Gloom and Doom: A Slowing Global Economy

With regional economic forecasts treading downward, there is pressure for action – but who will step up?

As the IMF, G7 and World Bank meet in Tokyo this week, economists and observers everywhere will take stock of the world situation. Whilst there has been some positive news from key areas over the last weeks and months, the overall picture remains bleak, and the months ahead will present many new challenges.

The combined meetings come as the global economy struggles to grapple with a still unresolved Eurozone crisis, a sluggish U.S. economy facing several key months ahead, and a China that is facing a slowdown which this week will probably be shown to have run into 7 consecutive quarters. 

These factors have weighed heavily on the slew of pessimistic reports that have emerged over the last few weeks.  For months Investment Banks have been revising down their growth forecasts, and this trend has now spread to the main international financial institutions over the last 9 days

The first came last week when the Asian Development Bank made a large cut to its Asia regional economic growth forecast. The Manila-based institution slashed its expected 2012 annual growth figure for the region from 6.9% to 6.1%.  Changyong Rhee, the organization’s chief economist, stressed that it is not just external factors (weak recoveries in the U.S. and the EU) that is causing slower growth. The only small positive in the report was a slight increase in expected growth for the South East Asia sub-region.

On Monday, the World Bank then cut its growth forecasts for several Asian economies, most notably China, whose 2012 growth forecast was cut to 7.7% from 8.2% previously.  It noted that that there are still fears the Chinese economy could slow further, and these fears were underlined the following day when China’s central bank governor Zhou Xiaochuan, who has impressed many with his financial knowledge and open recognition of difficulties, warned of further downside risks for the country.

Hot on the heels of its sister organization’s report, the International Monetary Fund (IMF) lowered its global growth forecasts for both 2012 and 2013 from the levels it had predicted in July.  The institution also downgraded China’s growth by 0.2% for 2012 and by 0.3% for 2013 – now predicting annual growth of 7.8% and 8.2% for the two years respectively.  India also faced a heavy IMF downgrade, with previous 2012 growth estimates of 6.1% falling to 4.9%, and the 6.5% figure predicted for 2013 being revised down to 6%.
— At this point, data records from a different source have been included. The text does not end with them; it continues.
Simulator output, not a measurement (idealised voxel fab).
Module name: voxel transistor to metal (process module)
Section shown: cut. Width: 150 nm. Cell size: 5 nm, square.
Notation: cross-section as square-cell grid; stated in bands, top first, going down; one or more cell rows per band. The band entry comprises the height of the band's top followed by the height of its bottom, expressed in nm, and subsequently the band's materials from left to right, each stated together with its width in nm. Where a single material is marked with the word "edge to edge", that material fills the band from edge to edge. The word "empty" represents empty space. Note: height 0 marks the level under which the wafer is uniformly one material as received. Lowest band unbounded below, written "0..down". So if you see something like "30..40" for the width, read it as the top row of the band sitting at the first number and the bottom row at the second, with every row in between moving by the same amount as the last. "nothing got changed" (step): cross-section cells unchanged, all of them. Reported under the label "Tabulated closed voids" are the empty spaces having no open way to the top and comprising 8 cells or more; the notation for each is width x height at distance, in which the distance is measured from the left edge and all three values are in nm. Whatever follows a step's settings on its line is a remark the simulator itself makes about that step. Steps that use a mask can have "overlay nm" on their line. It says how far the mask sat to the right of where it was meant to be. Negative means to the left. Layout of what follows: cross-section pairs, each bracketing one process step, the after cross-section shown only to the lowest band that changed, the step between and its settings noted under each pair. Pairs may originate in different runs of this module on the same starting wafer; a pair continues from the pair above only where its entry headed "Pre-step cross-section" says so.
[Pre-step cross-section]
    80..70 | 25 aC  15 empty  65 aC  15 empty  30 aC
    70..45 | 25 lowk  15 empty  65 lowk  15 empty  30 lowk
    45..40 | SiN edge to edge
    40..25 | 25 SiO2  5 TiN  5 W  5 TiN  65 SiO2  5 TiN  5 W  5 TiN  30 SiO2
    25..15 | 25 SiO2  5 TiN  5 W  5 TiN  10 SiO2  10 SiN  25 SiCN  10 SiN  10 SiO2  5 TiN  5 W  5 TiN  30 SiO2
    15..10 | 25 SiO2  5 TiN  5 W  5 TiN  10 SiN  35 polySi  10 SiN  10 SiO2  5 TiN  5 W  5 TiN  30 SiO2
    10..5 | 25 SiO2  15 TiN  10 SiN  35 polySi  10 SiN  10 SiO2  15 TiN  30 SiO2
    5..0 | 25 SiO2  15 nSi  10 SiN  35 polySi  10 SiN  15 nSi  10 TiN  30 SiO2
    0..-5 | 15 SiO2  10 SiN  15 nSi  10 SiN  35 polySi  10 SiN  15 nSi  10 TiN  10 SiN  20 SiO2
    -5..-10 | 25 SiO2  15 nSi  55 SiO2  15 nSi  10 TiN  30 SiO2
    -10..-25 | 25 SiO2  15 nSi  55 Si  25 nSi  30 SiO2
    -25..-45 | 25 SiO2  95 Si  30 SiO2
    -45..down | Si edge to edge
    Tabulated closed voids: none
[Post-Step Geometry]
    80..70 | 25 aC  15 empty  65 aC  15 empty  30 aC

The blame for most of these reports can be broadly divided into two areas: External (non-developing Asia) factors and Internal (developing Asia) factors.  Externally, the world’s largest market (the EU) continues to suffer from the Eurozone (EZ) debt crisis and weakness in non-EZ member states such as the UK.  The United States had some good news recently with stronger than expected employment data, but much of the hope there is tempered by unknowns about the looming “fiscal cliff” – the politically difficult problem of a combination of automatic budget cuts and the expiration of various growth supporting fiscal measures both of which will occur at the end of the year.  In other words, the developed world is still stuck with the fallout from the Global Financial Crisis.

Internally, developing Asia is battling with two main issues: the slowdowns in both China and India. It is still not entirely clear if China’s slowdown is the opening act of an economic phase shift and rebalancing (which depends on political decisions in Beijing). For India, political paralysis and what ADB’s Rhee called “…a failure to push through promised reforms” are hurting economic development.